RecAPI: OCR Engines

Introduction

OmniPage Capture SDK has multiple OCR engines, which can be applied on a per-zone basis. This allows a wide range of different types of textual and non-textual data to be recognized, even if they all appear on the same page. For each zone, the application can assign any module available in the configuration, or the choice of module can be left to the Engine.

Using the recognition services of any of these modules for development purposes requires license activation. The different engines require individual licenses, but of course these licenses can be combined and can be made usable with one activation. For more information see the licensing topics of the General Information help system.

Omnifont recognition modules

FRX multi-lingual omnifont recognition module
MOR multi-lingual omnifont recognition module
MTX omnifont recognition module
PLUS2W and PLUS3W omnifont recognition modules

Other recognition modules

BAR barcode recognition module
DOT 9-pin draft dot-matrix recognition module
HNR handprinted numeral recognition module
MAT matrix matching recognition module
OMR optical mark recognition module
RER handprint recognition module
Asian recognition module

NOTE: the recognition modules MTX, DOT, HNR, MAT are supported on: Windows, RER is supported on: Windows, Linux, Mac OS X.

Filling method - Recognition module combinations

When the value RM_AUTO is set, either by default or explicitly, the Engine takes care of recognition module selection for any filling method. When setting specific values for filling methods and recognition modules, it is the programmer’s responsibility to specify a valid recognition module-filling method pair. Any incorrectly set zones will have no recognition results. The following table shows which modules are considered by the automatic recognition module selection, called up by the RM_AUTO value. The order of the recognition modules in the second column shows the priority order for the automatic recognition module selection.
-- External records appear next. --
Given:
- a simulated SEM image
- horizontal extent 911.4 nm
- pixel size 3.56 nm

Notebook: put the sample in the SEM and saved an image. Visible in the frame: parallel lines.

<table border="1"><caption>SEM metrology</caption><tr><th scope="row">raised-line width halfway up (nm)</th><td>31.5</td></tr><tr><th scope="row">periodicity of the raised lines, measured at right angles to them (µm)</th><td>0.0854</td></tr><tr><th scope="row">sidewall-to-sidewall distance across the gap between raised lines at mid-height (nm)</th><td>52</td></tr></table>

Filling method	Permissible Recognition modules
FM_OMNIFONT	RM_OMNIFONT_PLUS2W, RM_OMNIFONT_PLUS3W, RM_OMNIFONT_MOR, RM_OMNIFONT_FRX, RM_OMNIFONT_MTX
FM_DRAFTDOT9	RM_OMNIFONT_PLUS2W, RM_OMNIFONT_PLUS3W, RM_DOT, RM_OMNIFONT_MTX
FM_BARCODE	RM_BAR
FM_OMR	RM_OMR
FM_HANDPRINT	RM_HNR, RM_RER
FM_DRAFTDOT24	RM_OMNIFONT_PLUS2W, RM_OMNIFONT_PLUS3W, RM_OMNIFONT_MOR, RM_OMNIFONT_FRX, RM_OMNIFONT_MTX
FM_OCRA	RM_OMNIFONT_MOR, RM_OMNIFONT_MTX, RM_MAT, RM_RER
FM_OCRB	RM_OMNIFONT_MOR, RM_OMNIFONT_MTX, RM_MAT, RM_RER
FM_MICR	RM_MAT, RM_RER
FM_BARCODE2D	RM_BAR
FM_DOTDIGIT	RM_MAT
FM_DASHDIGIT	RM_MAT
FM_CMC7	RM_RER, RM_MAT
FM_NO_OCR	-

Note:: For some important details about filling method detection can be found in the section Detection of filling method of zones.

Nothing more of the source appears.